Topological Sort
Tag: [DFS]
Wiki Link: https://en.wikipedia.org/wiki/Topological_sorting
Given a graph describing the relationship between each task.
Given multiple tasks, and the constraints are:
- A depends on B
- B depends on C, D
- C depends on D
- D depends on nothing
- E depends on C
Write an algorithm to generate the solution to print the order of the tasks which can let us finish all tasks.

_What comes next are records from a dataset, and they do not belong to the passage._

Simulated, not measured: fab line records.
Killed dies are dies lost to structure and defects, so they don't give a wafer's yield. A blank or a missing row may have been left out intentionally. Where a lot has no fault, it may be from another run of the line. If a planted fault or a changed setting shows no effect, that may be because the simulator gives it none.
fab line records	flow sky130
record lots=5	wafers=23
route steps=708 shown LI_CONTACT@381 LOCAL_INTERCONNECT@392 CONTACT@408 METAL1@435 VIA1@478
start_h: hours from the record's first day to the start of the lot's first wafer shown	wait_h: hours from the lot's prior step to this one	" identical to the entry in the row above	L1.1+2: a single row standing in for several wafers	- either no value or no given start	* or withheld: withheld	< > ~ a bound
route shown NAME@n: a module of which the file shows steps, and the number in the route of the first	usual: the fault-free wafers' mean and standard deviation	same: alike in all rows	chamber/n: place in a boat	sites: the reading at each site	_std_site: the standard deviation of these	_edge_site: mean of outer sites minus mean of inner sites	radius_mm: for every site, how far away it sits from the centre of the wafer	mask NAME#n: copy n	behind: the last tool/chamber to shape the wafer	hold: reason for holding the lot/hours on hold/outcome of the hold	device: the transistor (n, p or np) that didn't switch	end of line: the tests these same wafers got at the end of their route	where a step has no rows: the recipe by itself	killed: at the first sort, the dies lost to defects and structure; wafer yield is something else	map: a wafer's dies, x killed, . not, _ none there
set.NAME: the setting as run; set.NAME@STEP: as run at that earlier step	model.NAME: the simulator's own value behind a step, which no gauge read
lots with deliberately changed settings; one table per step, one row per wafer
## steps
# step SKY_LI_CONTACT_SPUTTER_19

Solution: DFS (Depth First Search) with permanent_visited and temporary_visited
def topological_sort(graph):
if not graph:
return []
result = []
permanent_visited = set()
temporary_visited = set()
for vertex in graph:
if vertex in permanent_visited:
continue
dfs(graph, vertex, result, permanent_visited, temporary_visited)
return result
def dfs(graph, curr, result, permanent_visited, temporary_visited):
temporary_visited.add(curr)
for child in graph[curr]:
if child in permanent_visited:
continue
if child in temporary_visited:
raise ValueError('The graph is not DAG(Directed Acyclic Graph)')
dfs(graph, child, result, permanent_visited, temporary_visited)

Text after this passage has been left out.